236 N.W. 628 | Minn. | 1931
The common law of master and servant applies to the situation here involved, and the principal question presented is whether reasonable *367 men might differ as to the exercise of ordinary or reasonable care by defendant in furnishing the team in question for plaintiff to drive.
The defendant had five horses, all of which were cared for by the plaintiff and from which he selected the pair he chose to drive. He usually drove the pair that caused his injury. They were a spirited team nine or ten years old, which had run away on one or two previous occasions, the last occasion being about two years before, when they had also run away while mowing. There was evidence of another occasion when they ran a block or two with a wagon while the driver was loading corn shocks on the wagon. This last mentioned run we do not consider important or indicating anything more than high spirits under circumstances that might tempt any such team to perform in like manner. The circumstance was not communicated to defendant. One witness also testified to an admission by the defendant that upon an occasion, the date of which was not fixed, the team had run away and injured a cow.

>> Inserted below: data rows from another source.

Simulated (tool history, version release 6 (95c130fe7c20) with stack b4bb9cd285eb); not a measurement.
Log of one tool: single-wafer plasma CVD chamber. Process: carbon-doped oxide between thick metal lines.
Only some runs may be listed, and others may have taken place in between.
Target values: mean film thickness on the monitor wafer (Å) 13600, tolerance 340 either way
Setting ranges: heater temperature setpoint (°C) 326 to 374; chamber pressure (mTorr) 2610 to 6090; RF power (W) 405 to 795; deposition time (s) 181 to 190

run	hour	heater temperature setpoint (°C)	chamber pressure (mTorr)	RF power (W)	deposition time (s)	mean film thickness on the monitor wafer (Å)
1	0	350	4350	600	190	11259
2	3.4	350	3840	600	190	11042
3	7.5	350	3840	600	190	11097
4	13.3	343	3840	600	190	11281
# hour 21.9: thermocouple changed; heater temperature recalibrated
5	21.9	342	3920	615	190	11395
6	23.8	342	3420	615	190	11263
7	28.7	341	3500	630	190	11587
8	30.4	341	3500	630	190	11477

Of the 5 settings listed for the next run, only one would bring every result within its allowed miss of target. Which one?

The record indicates that at other times these horses were gentle and docile; that they were driven by women; and that immediately after plaintiff's injury they were left to be driven home by a neighbor woman, whose little daughter held them while her mother unhooked them and replaced the tongue which had fallen out of the neck yoke.
Was the runaway of two years previous, coupled with the incident related in defendant's admission, such an indication of vice that a man of ordinary prudence either should not have furnished the team for his employe to drive or should have warned such employe of the alleged propensity? We are of the opinion that as a matter of law the question should be answered in the negative. The age of the horses and the time elapsing since the one serious runaway of their career, in addition to their otherwise gentle behavior, all lead us to the conclusion that reasonable care did not require defendant to refrain from furnishing this team to the plaintiff or to warn him that there was any vice to be expected in their *368 behavior. Plaintiff had handled these horses for two and a half months and knew their dispositions and that they were spirited and disposed to shy at trifles. If teams of this character are dangerous instrumentalities for experienced farm laborers to handle, then substantially all farmers are guilty of negligence toward their drivers.
The order appealed from is reversed and a new trial granted.